Bottles of hand sanitizer, which were priceless in those early days. Couldn't get any, anywhere. A store got a shipment, everyone queued. Someone bought more than two bottles, he got a straight-up Minnesota silent scowling from everyone in line. "I've got a big family! My kids, they've all got an extra hand! Live and let live, OK?" There was that horrible teetering moment when everyone else considered buying three bottles, but we foresaw the result: total societal collapse. It's skin-of-the-teeth as it is.

A box of gloves. We wore them to the store, because that can of soup in the back might have been touched 12 hours ago by someone who had been on a bus where someone coughed.

Disinfecting towelettes, which you used to wipe off everything that was delivered, including the pizza. Tasted awful afterwards, but remember, stay safe.

A box of masks, the fine print on which said, in essence, "These are not good for much, really." Blue side out, or white side out? I was blue-side-out for a while, until I realized I had it wrong and probably made white-side-outers think they had it wrong.

Yeast. So much yeast. I remember going to the store to get supplies to make bread, because we were all going to have a homey lockdown, making bread. There wasn't any yeast, and there wasn't any flour. And, of course, they were out of bread. You imagined going back home from your dangerous run into the Poisoned Zone to see the hopeful faces of your kin: "Did you get the yeast? Oh, tell us you found some yeast!"

"No, children, but it's fine. We'll soak some newspapers in a little vegetable oil and bake them. We'll call it Victory Toast."

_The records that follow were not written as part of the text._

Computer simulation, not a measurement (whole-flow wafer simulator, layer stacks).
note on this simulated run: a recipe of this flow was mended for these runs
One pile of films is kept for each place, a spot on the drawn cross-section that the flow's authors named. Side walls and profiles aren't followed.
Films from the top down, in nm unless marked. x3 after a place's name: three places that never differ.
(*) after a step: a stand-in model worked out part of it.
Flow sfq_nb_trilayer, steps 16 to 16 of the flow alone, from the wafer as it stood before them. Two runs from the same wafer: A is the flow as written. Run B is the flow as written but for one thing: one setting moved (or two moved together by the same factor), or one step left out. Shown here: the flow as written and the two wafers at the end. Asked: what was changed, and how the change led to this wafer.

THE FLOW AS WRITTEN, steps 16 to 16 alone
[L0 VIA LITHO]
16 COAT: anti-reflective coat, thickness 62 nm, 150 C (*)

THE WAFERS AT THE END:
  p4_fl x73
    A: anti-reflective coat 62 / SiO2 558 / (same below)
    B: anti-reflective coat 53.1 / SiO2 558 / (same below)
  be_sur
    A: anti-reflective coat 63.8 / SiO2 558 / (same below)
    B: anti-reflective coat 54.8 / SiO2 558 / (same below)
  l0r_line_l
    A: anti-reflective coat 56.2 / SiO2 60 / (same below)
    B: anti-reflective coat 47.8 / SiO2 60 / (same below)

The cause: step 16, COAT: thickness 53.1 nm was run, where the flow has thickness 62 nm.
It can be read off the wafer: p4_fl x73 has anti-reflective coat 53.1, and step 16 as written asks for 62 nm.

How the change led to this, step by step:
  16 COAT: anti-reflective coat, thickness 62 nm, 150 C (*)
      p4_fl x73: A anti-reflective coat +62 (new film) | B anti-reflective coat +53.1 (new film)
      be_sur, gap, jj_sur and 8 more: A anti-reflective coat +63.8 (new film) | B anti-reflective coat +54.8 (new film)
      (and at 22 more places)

The emergency pantry also had a bale of toilet paper. I remember thinking, "Well, there's nothing to eat, and there's no toilet paper, I guess that works out." But, of course, there was lots to eat. You just expected it all to vanish. "No chicken today, mister, but we got some hog knuckles. Don't tell anyone, but since you're a good customer, thought you should know we might be getting in a shipment of weasel loins tomorrow. Be here at sunrise."

That was three years ago. It seems like another world. I suppose I could use the toilet paper, but why? It's not like it has an expiration date. I'm not hoarding! That would be silly. I'm just scarred for life.